Sacombank's headquarters in Ho Chi Minh City
The State Bank of Vietnam has approved the long awaited merger between Sacombank, one of the country's largest partly private lenders, with the smaller Phuong Nam Bank (Southernbank).
The deal is expected to increase Sacombank's assets to over VND290.86 trillion (US$13.31 billion).
The merger has been planned since November as part of the government's efforts to consolidate the overcrowded banking sector. Three other mergers have been approved this year.
In a statement on its website, the central bank said it will assign some officials to join the management of Sacombank after the merger.
It will also manage the shares owned by Tram Be, deputy board chairman of Sacombank and a senior consultant to Southernbank, according to the statement.
As of last year end, Be and his family reportedly owned more than 20 percent of shares in Southernbank and nearly 7 percent in Sacombank.
According to a plan announced in June, the merger would increase Sacombank's capital to over VND18.85 trillion ($863.18 million) while its bad debt ratio will be 3 percent.
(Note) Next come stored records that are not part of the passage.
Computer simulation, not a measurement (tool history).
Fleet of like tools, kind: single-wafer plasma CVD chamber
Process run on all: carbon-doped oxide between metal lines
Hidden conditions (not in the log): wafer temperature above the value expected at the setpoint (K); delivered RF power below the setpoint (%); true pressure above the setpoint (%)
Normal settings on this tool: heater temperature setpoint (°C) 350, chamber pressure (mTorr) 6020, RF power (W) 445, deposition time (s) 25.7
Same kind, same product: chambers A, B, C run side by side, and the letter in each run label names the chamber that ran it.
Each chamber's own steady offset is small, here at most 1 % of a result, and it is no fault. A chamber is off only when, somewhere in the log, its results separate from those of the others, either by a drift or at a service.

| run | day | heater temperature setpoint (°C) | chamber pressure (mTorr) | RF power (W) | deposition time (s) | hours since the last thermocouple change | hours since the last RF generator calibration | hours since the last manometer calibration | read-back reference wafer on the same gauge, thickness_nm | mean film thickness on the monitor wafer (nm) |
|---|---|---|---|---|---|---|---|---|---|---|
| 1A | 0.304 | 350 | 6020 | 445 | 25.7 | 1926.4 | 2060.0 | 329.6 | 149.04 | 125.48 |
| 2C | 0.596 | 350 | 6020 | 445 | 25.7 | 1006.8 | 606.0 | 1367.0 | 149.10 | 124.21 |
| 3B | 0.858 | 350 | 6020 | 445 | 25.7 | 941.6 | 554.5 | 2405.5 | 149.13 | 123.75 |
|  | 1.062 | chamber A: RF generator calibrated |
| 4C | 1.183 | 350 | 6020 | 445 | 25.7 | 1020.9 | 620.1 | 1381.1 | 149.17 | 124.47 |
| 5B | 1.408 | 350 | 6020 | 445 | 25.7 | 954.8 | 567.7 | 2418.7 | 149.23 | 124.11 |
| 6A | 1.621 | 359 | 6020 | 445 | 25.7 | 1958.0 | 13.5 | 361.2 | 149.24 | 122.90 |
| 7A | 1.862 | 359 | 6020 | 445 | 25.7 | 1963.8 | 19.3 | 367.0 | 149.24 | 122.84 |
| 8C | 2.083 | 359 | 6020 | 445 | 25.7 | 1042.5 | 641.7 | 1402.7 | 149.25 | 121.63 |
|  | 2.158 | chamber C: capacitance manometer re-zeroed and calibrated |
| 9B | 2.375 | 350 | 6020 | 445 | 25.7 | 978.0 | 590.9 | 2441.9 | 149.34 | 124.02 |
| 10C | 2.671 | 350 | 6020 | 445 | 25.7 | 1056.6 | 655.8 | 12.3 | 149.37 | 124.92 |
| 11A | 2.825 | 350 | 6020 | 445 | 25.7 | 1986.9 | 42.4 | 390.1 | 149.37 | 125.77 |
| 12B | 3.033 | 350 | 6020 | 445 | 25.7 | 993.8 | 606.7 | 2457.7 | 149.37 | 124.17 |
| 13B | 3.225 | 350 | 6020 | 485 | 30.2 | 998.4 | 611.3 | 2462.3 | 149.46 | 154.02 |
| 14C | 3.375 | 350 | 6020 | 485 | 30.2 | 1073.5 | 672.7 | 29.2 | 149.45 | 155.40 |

One Southernbank share will be swapped for 0.75 Sacombank share, and the dividend rate after the merger will be 3 percent a year.
Sacombank stock closed at VND17,700 on Thursday, down 6.8 percent from the beginning of the week.
Sacombank's net profits were estimated more than VND2.2 trillion ($99.13 million) last year, while Southernbank posted VND17 billion ($764,000) of net profits and bad debt ratio of 5.92 percent.